Closed nkittsteiner closed 5 years ago
Hi,
Thanks for the feedback - it's all good and interesting to hear.
Basically, the update reflects how I'm running ETL jobs now (at Perfect Channel). I'm a big fan of Pipenv as it makes day-to-day development much easier (in my opinion) as well as making the bash script 'less hacky'. There are also improvements to the start_spark()
function that make it easier to use when debugging or using from within IPython, etc.
BTW - there's still a section on Structure of an ETL Job
in the README (is this what you were referring to?), and the older version can be found as v0.1
under Releases (or Branches -> Tags -> v0.1).

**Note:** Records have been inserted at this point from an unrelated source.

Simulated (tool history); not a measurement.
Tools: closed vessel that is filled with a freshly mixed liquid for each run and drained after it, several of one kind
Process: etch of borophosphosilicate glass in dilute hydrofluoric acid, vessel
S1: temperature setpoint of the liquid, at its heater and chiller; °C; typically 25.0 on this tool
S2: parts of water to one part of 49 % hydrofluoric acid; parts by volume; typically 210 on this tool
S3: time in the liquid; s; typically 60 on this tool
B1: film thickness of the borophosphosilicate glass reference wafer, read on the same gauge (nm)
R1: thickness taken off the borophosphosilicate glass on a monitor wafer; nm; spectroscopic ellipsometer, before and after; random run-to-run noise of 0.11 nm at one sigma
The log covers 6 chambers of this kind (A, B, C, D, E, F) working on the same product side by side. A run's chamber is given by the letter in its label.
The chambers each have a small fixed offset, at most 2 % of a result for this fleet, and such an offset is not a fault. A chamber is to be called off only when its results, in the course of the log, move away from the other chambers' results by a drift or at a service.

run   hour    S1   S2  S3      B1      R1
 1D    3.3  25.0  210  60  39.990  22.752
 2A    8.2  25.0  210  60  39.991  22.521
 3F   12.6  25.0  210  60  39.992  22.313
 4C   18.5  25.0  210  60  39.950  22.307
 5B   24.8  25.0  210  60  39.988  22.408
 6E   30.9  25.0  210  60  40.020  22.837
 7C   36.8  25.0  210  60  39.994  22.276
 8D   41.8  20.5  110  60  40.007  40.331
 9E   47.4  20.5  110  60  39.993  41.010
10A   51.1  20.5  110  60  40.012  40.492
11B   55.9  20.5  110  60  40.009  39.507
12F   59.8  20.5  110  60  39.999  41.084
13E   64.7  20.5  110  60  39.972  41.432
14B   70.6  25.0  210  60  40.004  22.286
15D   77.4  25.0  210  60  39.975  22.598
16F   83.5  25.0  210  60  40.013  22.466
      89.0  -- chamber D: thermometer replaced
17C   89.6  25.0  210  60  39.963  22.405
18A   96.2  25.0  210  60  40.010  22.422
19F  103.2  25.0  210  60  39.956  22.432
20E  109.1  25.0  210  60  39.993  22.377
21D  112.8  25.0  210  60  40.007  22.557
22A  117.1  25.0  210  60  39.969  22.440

I'm going to re-open this for a bit to encourage other opinions.
Alex
Sorry Alex for being so critic about this but it was a surprise for me. About the Structure of an ETL Job
it's OK, I was confused.
About passing parameters to the ETL Job
in my case I use STDIN params because are more flexible and could be integrated with tools like Airflow or NiFi, but it's just my way to do this. BTW I want to thank you for this super cool project.
Hi @AlexIoannides , nice work for the template. I was actually doing the same on my side and just found your project. I checked rapidly the changes, and i have a few comments :
Otherwise, the sh scripts to build dep and logging wrapper are great :)
I would rename "dependencies" folder by "helpers" bc it makes really the stuff confusing with other scripts/readme that talks about python dependencies or jar dependencies.
That's a very good point.
"how to pass configuration parameters to a PySpark job" - I understood it as STDIN params. Of course having conguration files is always important for path configurations and so on. I can provide a pull request on this.
I have probably been indoctrinated by the 'proper' software developers that I sit with, but the configuration parameter should be source controlled, which passing them via a dedicated file enforces. Plus, some of the configs we use at Perfect Channel are so large, that passing them into STDIN isn't viable. But you're right, in an idea world there'd be support for both, because bash scripts that contain the STDIN can themselves be source controlled, etc.
Why did you change this template so drastically? The project structure and documentation was great. Now it's confusing (pipenv).